Presenting Your Startup To VCs. The Pitch Raises Interest. How You Answer Questions Decides The Deal.
The hardest part of an investor pitch to perfect is fielding questions. I break questions into 13 topics and explain how to handle each one.
This topic has come up in a few subscribers’ questions over the last month so I’m preempting my scheduled post today. The central theme across questions is, ‘Are VCs looking for the same strategic elements in a startup pitch as a C Suite team would look for in an AI Strategy document?’
The AI Strategy is just 1 part of what VCs are looking for. VCs think in risk frameworks especially in pre-seed and seed rounds. The startup’s strategy is just 1 piece of their risk framework. VCs know the strategy will evolve, likely changing altogether in the process of iterating and achieving early wins. The strategy will change again at each phase of growth.
Change, change, change, change means the strategy you present is proof you can come up with one. Talking about how you have iterated on early versions of strategy is a sign of maturity or lack of focus. Talking about how you expect strategy to evolve in the near and long term is a sign of maturity or exposes doubt in your long term vision.
There is no single risk framework or rubric to evaluate a pitch with respect to risk. Go into every pitch knowing the pitch is important. More important is how you handle the questions which follow or often interrupt it.
Questions fall into two objectives. They gauge your understanding of something or express a doubt about something. Answers must address the risks they see. It isn’t enough to have information. You need to make the business fit into their risk framework.

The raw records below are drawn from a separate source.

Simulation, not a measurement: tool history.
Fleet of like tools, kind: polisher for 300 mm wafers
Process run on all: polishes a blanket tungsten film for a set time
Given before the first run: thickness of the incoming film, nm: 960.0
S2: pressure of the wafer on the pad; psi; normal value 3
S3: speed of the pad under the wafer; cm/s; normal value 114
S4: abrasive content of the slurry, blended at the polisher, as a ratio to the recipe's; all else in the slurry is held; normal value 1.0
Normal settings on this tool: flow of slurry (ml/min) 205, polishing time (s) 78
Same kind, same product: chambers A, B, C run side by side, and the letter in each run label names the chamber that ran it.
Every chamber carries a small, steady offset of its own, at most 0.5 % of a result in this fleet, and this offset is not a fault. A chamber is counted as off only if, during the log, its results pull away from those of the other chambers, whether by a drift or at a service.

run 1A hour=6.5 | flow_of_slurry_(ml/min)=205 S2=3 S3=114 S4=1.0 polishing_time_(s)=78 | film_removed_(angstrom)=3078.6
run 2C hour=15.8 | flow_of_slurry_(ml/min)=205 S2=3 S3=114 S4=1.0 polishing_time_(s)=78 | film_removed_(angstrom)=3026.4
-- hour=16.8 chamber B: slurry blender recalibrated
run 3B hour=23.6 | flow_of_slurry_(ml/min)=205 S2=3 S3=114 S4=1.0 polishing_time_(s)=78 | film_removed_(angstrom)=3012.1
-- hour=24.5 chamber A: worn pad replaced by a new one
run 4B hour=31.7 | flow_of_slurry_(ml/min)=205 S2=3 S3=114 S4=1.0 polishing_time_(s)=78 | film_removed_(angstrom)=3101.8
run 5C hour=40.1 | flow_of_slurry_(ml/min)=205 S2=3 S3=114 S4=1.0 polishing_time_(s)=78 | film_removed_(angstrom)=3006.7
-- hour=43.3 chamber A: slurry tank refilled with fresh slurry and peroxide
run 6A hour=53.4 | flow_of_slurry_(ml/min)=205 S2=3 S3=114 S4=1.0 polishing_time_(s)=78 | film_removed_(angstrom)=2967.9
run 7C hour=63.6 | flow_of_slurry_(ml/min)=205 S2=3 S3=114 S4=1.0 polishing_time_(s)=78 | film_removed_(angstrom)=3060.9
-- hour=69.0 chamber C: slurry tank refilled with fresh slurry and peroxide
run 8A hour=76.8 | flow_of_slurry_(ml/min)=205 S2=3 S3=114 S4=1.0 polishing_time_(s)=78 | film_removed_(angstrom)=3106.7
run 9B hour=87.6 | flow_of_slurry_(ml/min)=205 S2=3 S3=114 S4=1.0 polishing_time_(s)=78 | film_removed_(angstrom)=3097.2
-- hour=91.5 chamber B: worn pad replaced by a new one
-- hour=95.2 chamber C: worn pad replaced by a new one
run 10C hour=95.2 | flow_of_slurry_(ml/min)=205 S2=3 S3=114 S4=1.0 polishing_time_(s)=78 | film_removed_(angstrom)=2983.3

At the same time, your answer must not attempt to change their risk framework. It won’t work. This is where most founders get into trouble. Acknowledge the risks they see and explain your mitigation strategy. If you don’t have one, thank them for exposing a risk you had not considered and follow up with them once you have created a mitigation framework.
Risk is inherent with every investment and VCs have the highest risk tolerance. Having unmitigated risks is not a dealbreaker. It’s part of early stage startup investing. The maturity you display in synthesizing and responding to risk questions is critical to a successful pitch.